Using get_last_insert_id gives you the most recently set id. You can leverage this for later queries yielded, or you could use it and set ids in a reference object passed in for access to the ides outside of the sqlupdate function.
@sqlupdate()
def insert_item_with_get_last_insert(get_last_insert_id=None, item_dict):
insert_values, insert_params = TemplateGenerator.values('table1values', _get_values_from_items(item_dict))
yield QueryData(f'INSERT INTO table_1 {insert_values}', query_params=insert_values_params)
last_id = get_last_insert_id()
yield QueryData(f'INSERT INTO related_table_1 (table_1_id, value) VALUES (:table_1_id, :value)',
query_params={'table_1_id': last_id, 'value': 'some_value'})
Note
get_last_insert_id will get you the last inserted id from the most recently table inserted with an autoincrement. Be sure to call get_last_insert_id right after you yield the query that inserts the record you need the id for.
class Item(BaseModel):
id: int | None = None
name: str
@sqlupdate()
def insert_items_and_update_ids(items: List[Item], get_last_insert_id = None)
for item in items:
yield QueryData("INSERT INTO table (name) VALUES (:name)", query_params={'name': item.name})
last_id = get_last_insert_id()
item.id = last_id
This wraps a SQL query to determine if a row exists or not. If at least one row is returned from the query, it will return True, otherwise False. The query you give here can return anything you want but as good practice, try to always select as little as possible. For example, below we are just returning 1 because the value itself isn't used, we just need to know there are records available.
@sqlexists()
def item_exists(item_id)
return QueryData("SELECT 1 FROM table WHERE id=:id", query_params={'id': item_id})

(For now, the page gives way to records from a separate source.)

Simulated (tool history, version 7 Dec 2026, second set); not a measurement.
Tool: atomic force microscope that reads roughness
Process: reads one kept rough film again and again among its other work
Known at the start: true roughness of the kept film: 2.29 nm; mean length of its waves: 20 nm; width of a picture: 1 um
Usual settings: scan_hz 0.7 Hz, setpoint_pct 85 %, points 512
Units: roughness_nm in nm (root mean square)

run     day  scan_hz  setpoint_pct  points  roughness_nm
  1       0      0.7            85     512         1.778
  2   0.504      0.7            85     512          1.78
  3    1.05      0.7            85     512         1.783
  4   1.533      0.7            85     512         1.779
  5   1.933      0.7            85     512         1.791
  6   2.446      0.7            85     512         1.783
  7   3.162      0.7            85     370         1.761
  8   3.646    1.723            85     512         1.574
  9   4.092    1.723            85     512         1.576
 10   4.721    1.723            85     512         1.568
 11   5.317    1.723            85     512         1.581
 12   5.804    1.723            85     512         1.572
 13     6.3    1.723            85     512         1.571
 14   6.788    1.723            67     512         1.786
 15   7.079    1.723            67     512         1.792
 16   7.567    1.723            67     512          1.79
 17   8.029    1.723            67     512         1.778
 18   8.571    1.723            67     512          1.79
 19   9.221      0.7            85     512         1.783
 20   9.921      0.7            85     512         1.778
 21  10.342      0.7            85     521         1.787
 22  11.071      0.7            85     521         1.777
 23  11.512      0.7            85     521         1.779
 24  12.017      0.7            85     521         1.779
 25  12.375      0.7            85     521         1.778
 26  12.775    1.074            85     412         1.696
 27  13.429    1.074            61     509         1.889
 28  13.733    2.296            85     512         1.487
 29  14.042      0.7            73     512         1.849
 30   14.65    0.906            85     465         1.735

Ultimately, the above query becomes SELECT EXISTS (SELECT 1 FROM table WHERE id=:id)
.
You'll notice the inner select value isn't actually used in the return.
Templates and generators for these templates are also provided to simplify SQL query strings.
in template - this template will allow you to pass a list as a single parameter and have the IN condition build out for you. This allows you to more dynamically include values in your queries.
@sqlquery()
def select_items(item_id_list):
return QueryData("SELECT * FROM table WHERE {in__item_id}",
template_params={'in__item_id': item_id_list})
you can also use the TemlpateGenerate.in_column method to get back a tuple of query and params
@sqlquery()
def select_items(item_id_list):
in_query, in_params = TemplateGenerators.in_column('key', item_id_list)
# NOTE: the query string is using an f-string and passing into query_params instead of template_params
return QueryData(f"SELECT * FROM table WHERE {in_query}", query_params=in_params)
in and not in multi column - this template works the same as the in and not in template but it will allow you to pass a list of tuples to an in clause allowing you to match against multiple columns. NOTE: this is only available through the TemplateGenerators using query_params and not through the the template_params method
@sqlquery()
def select_multi(tuple_list):
in_query, in_params = TemplateGenerators.in_multi_column('(key1, key2)', tuple_list)
return QueryData(f"SELECT * FROM table WHERE {in_query}", query_params=in_params)
@sqlquery()
def select_multi(tuple_list):
in_query, in_params = TemplateGenerators.not_in_multi_column('(key1, key2)', tuple_list)
return QueryData(f"SELECT * FROM table WHERE {in_query}", query_params=in_params)
not_in template - this template will allow you to pass a list as a single parameter and have the NOT IN condition build out for you. This allows you more dynamically exclude values in your queries.
@sqlquery()
def select_items(item_id_list)
return QueryData("SELECT * FROM table WHERE {not_in__item_id}",
template_params={'not_in__item_id': item_id_list})
you can also use the TemplateGenerators.not_in_column method to get back a tuple of query and params
@sqlquery()
def select_items(item_id_list):
not_in_query, not_in_params = TemplateGenerators.not_in_column('key', item_id_list)
# NOTE: the query string is using an f-string and passing into query_params instead of template_params
return QueryData(f"SELECT * FROM table WHERE {not_in_query}", query_params=not_in_params)
values template - when inserting and you have multiple records to insert, this allows you to pass multiple records for insert in a single INSERT statement.
@sqlquery()
def insert_items(items):
return QueryData("INSERT_INTO table(column_a, column_b) {values__items}",
template_params={'values__items': item_id_list})
You can write queries that combine template_params
and query_params
as well..
@sqlquery()
def select_items(item_id_list, name):
return QueryData("SELECT * FROM table WHERE {in__item_id} and name=:name",
template_params={'in__item_id': item_id_list},
query_params={'name': name})
During testing, it may be useful to hook up a real database to the tests. However, this can be difficult to maintain schema and isolate databases during testing. Database test managers exist for this reason. Usage is very simple with pytest.
@pytest.fixture(scope='module', autouse=True)
def setup_db(self):
# Pass in the database name and any optional params
with MariaDbTestManager(f'testdb_{self.__class__.__name__.lower()}'):
yield
The Maria database test manager is shown used above, but future implementations may be added for other SQL backends.